Multicollinearity is a property of the predictor variables included in a regression model - it is not a property of the errors associated with this model. A predictor variable is said to be collinear with other predictor variables if it can be approximately expressed as a linear combination of these other predictors.
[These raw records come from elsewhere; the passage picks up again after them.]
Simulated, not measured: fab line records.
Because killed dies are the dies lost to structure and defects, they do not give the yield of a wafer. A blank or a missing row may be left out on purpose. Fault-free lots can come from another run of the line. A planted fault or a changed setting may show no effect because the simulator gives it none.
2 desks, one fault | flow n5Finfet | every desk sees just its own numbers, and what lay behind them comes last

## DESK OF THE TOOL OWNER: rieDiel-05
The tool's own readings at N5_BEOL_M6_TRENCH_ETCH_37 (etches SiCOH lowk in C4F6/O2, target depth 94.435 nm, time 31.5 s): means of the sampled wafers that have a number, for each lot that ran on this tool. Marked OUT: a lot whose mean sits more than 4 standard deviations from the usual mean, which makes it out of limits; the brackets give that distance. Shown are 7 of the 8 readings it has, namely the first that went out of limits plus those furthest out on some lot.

Whether you fit a linear regression model with independent errors or one with ARMA errors, you would assess multicollinearity among predictor variables included in that model in the same way. For example, if your predictors in either model are $X_1$, $X_2$ and $X_3$ (all assumed to be continuous), you could compute the variance inflation factor for each predictor as follows:
$VIF_{1} = 1/(1 - R_{1}^2)$
$VIF_{2} = 1/(1 - R_{2}^2)$
$VIF_{3} = 1/(1 - R_{3}^2)$
where:
- $R_{1}^2$ is the multiple coefficient of determination corresponding to the linear regression model obtained by regressing $X_1$ on the predictors $X_2$ and $X_3$;
- $R_{2}^2$ is the multiple coefficient of determination corresponding to the linear regression model obtained by regressing $X_2$ on the predictors $X_1$ and $X_3$;
- $R_{3}^2$ is the multiple coefficient of determination corresponding to the linear regression model obtained by regressing $X_3$ on the predictors $X_1$ and $X_2$.
Note that all models used to compute these R-squared values assume independent model errors.
Since R already provides functionality for computing VIFs for predictors in linear regression models with independent errors (e.g., a model relating the outcome variable $Y$ to the predictor variables $X_1$, $X_2$ and $X_3$), you can use that same functionality to compute VIFs for predictors in linear regression models with ARMA errors. The functionality in question is the vif() function in the car package.
By the way, your R model output seems to suggest that your model errors could actually be assumed to be independent.